RPGs tend to be stuck in the same medieval time periods, but Fallout offers a fresh, original storyline set in a distant retro future. The game's renown is surely due to its interesting plot line, humorous and believable dialog, and exciting characters. From the moment the game starts, you're placed in the role of an inhabitant of Vault 13, where you were born and have lived your
entire life thanks to an apocalyptic nuclear war that's all but wiped out humanity. The water chip which recyles the vault's water has broken, and without it, your fellow Vault members will surely die -- and so you are chosen to venture outside the vault to obtain a new chip, and save your kind...
Upon exiting the vault you will be forced to learn how to engage in combat. Fallout features a turn-based system which affords you action points (AP) to spend. Moves, actions, and other special abilities all deplete your AP for a particular turn, forcing you to strategically plan your engagements well. Even with the turn based system, combat is far from dull. Distance and line of sight play an important role, and you can use this to your advantage when selecting the next enemy to take down. Hostiles may accidentally shoot their comrades, and likewise your friends may sometimes cause your downfall. A wide range of weapons are available, from unarmed and melee combat to heavy and energy weapons, the latter of which may cause injuries and deaths so gory that they have become a trademark of the franchise.

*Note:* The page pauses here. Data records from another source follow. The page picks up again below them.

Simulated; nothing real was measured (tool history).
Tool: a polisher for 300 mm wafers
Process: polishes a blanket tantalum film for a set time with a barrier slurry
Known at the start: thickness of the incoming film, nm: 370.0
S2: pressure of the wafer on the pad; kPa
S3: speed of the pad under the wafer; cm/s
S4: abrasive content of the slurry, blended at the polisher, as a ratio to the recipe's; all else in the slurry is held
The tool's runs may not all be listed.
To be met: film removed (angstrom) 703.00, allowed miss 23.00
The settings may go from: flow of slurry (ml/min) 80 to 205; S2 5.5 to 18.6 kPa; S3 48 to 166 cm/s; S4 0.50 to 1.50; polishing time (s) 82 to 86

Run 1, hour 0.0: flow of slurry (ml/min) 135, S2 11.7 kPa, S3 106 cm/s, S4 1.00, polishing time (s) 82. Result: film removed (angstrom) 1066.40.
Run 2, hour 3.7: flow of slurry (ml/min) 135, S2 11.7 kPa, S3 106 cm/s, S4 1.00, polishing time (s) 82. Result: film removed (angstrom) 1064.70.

Combat, mission completion, and successful actions will all grant experience points toward your character's level. There are many RPG traditions here, such as adding bonus attributes to your characters different abilities. But another aspect of character design, called 'Perks,' presents some wholly original ideas to the mix. One perk will grant you more experience per level, another will assure more critical hits, while another promises that a mysterious wanderer will sometimes appear to help you in sticky situations. These perks, combined with several character abilities chosen at the beginning of the game (might I suggest 'Bloody Mess'?) will ensure that your character is not only unique, but that the entire game might be a new experience on a second play through.
But of course the game is not all about combat and character design. The story of Fallout is the game's best feature, and the soundtrack and written dialog go far to enhance the setting. NPCs sometimes have plenty to say, but never so much as to bog the player down in text. Certain NPCs throughout the game feature spoken dialog, which not only comes a surprise at times, but is extremely well-executed; the voice acting is top notch. The fact that only some characters have this feature makes you appreciate it all the more when it's there, and it does so much to draw you into this world. Sound effects aren't quite on par with the soundtrack and dialog, but it does it's job. Some combat sounds will, however, begin to grate on one's nerves after hours of play, but it is a small quirk that is easily looked over.
The one aspect of the game that cannot be so easily dismissed, however, is the party system. As you progress, you will eventually find other NPCs to join you in your ultimate quest. These characters are at first welcome, but end up getting in the way of the game. You can not control these members directly, with the maximum amount of interaction boiling down to dialog and bartering. You may give them better weapons, but don't always expect them to use them -- or at least use them well. You can offer them the best armor in the game, which they'll gladly except, but they'll simply carry it around with them until they're dying breath rather than try it on. And to make matters worse, you'll have to steal the armor (or anything else you might give them) to get it back lest you offer up money.
Your party NPCs can also get in your way -- quite literally. Walk to a corner, and three may surround you so as to block your path. You are forced to sit, stuck, here until one of them randomly walks away. I had more than a few moments during my game where I was forced to wait for 20 seconds or more due to their incompetence. And in battle, they will rather stand their ground, firing shots into the backs of their comrades (including you!) than move one step to the side to shoot around. This might all be somehwat worth it if these characters had serious impact on the story, but alas they do not. They were perhaps the most one dimensional characters in the game, and (at least on MY play through), did not contribute at all to the story. This party system is the only reason this game does not reason 5/5 stars, but it truly is a nearly broken system, that I hear is at least much improved in Fallout 2.
Do not let this one shortcoming decide your purchase. The other aspects of Fallout -- combat, storyline, and overall atmosphere -- make it a truly exceptional game. If you are in the slightest bit into RPGs, post apocalyptic worlds, or retro futures, you owe to yourself to give fallout a try. It is easy to get sucked into the world that it offers, and leaves me truly excited to begin Fallout 2.